# Diffusion models
In this notebook, I build a diffusion model using PyTorch.

This notebook is adapted from the DeepLearning.AI course, [Diffusion Models](https://learn.deeplearning.ai/diffusion-models/).

# Setup
Import required packages.

In [None]:
# Built-in packages

# External packages
import matplotlib.pyplot as plt
from matplotlib.animation import FuncAnimation, PillowWriter
import numpy as np
from IPython.display import HTML

# PyTorch
import torch
import torch.nn as nn
import torch.nn.functional as F
from torch.utils.data import DataLoader
from torchvision import models, transforms

from tqdm.auto import tqdm

DDPM = [Denoising Diffusion Probabilistic Models](https://hojonathanho.github.io/diffusion/), a _scheduler_, or sampling algorithm that iteratively subtracts noise (predicted by the neural network) from the original Gaussian (normal) sample for a set number of time steps.

The sampling process actually happens backwards: from the final timestep to the first one; as if going back in time from a fully diffused drop of ink in water to the moment when the ink was first dropped (time 0). That way, the scheduler can predict what the original sample would look like after the noise is removed.

The neural network predicts the _noise_ in a sampled image, or the parts of the image that are not the image itself, for a given timestep (iteration). That predicted noise is then subtracted from the sample, leading to a less-noisy image (hence, _denoising_).
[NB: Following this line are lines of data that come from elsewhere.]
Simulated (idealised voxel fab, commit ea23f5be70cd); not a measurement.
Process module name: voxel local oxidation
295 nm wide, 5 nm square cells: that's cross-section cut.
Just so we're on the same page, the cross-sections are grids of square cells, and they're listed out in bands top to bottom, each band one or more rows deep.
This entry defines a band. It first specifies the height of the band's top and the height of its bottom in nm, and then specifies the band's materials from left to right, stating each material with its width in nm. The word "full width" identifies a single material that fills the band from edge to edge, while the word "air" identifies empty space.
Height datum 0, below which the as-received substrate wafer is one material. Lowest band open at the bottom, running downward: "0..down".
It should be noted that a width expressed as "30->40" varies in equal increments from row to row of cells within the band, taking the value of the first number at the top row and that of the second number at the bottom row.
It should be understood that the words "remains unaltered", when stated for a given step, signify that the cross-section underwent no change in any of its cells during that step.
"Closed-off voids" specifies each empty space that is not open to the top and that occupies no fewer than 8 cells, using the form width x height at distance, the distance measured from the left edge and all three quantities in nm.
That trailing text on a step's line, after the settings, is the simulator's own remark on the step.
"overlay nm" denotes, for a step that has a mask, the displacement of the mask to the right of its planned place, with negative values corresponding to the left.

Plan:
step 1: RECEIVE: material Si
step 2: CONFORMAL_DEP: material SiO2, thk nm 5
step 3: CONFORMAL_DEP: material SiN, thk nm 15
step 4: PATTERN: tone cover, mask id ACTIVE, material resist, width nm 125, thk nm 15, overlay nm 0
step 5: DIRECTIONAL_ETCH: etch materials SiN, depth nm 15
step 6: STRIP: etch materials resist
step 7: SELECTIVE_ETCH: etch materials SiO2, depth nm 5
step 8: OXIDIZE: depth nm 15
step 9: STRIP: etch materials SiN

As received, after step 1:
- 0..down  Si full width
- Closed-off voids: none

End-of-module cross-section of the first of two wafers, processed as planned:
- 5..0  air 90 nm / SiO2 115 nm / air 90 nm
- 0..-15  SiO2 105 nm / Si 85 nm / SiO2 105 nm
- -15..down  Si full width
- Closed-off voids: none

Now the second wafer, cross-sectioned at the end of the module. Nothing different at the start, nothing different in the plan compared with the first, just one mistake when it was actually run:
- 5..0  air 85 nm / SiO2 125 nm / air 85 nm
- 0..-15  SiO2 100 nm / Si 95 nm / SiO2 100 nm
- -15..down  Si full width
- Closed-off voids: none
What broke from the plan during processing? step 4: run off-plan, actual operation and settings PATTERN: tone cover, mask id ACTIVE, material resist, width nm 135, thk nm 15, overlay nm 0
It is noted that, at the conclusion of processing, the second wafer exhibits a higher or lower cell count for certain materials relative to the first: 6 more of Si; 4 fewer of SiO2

Before the next iteration of passing the sample through the neural network after subtracting the predicted noise, extra noise (scaled by the timestep) must be added to the (sample - predicted noise) image to get it closer to normally-distributed noise, since that's what the network expects as input. If you don't add the extra noise (calculated by the scheduler), then the network will predict something like the average of the dataset rather than clear unique samples.

## Training
During training, noise is added to the input image. The neural network predicts the noise that was added to the image. The difference between the predicted noise and the actual added noise is computed and then, through backpropagation, the network's parameters are updated to better predict the added noise.

## Additional embeddings
The neural network receives two kinds of embeddings during upsampling: context and timestep. The timestep embedding is added to the product (multiplication) of the context embedding with the upsampled layer. That embedding stores information about the level of noise to predict in the image (the timestep) and the desired image (the context).